You face a Beowulf Cluster of Grendel monsters. Roll initiative!

In Soviet Faerun, spells cast YOU!

And:

I don't use DRMed PDFs, you insensitive clod!

:p
You forgot:

Hey, nice dupe of last week's DRM stink!

and of course...

Cowboy Neal keeps me warm at night.

--The Sigil
 


Wow! Awesome speech!

I agree completely. The Digital Millenium Copyright Act always struck me as Orwellian and Un-American but I could never fully articulate why. This guy is brilliant.
 

Torm said:
Some of the things running through my head upon reading this:

You face a Beowulf Cluster of Grendel monsters. Roll initiative!

In Soviet Faerun, spells cast YOU!

And:

I don't use DRMed PDFs, you insensitive clod!

:p

"I for one welcome our new DRM-bearing overlords."
 

It also bears pointing out that Cory isn't talking out of an orifice here. He's a published SF author with several works released not just commercially, but under the Creative Commons License. That means that, at the same time he has those books on bookstore shelves, they're free to download and redistribute (and make derivative works from) as long as you abide by the license.

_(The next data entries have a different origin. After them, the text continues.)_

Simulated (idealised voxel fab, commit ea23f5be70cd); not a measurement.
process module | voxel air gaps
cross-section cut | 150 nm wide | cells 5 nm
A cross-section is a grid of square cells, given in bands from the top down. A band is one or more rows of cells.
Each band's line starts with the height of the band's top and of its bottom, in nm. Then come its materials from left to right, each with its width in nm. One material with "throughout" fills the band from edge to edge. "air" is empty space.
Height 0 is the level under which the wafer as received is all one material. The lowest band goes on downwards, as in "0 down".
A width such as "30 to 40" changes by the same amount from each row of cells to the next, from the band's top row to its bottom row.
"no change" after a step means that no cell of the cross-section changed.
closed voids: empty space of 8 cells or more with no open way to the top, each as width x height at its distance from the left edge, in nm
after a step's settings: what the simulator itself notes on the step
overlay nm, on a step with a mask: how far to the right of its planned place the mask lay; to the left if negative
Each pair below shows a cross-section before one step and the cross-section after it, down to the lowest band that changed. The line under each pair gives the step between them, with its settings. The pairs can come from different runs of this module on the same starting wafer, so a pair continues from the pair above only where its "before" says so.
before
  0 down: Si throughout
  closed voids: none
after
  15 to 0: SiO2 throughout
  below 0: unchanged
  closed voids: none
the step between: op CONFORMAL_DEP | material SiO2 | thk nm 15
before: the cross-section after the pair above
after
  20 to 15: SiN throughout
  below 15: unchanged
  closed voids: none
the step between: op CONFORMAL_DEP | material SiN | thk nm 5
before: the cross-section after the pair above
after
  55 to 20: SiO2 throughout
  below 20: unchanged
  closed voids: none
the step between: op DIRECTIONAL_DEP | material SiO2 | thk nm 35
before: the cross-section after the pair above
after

In other words, he's made pretty good hardcopy sales at the same time the books were available for free download from anywhere. There's a lesson in there, somewhere.
 

The Darknet paper addresses this possibility: it even predicts
what this person will do in the long run: she'll find out about
Kazaa and the next time she wants to get a movie for the kids,
she'll download it from the net and burn it for them.

How true I had never used Kazaa or a Peer 2 Peer network until I bought my first copyprotected music CD, and discovered I couldn't convert it to MP3's to play on my portable player. I then joined peer 2 peer and found MP3's of the same album in seconds. I've not paid for a music CD since.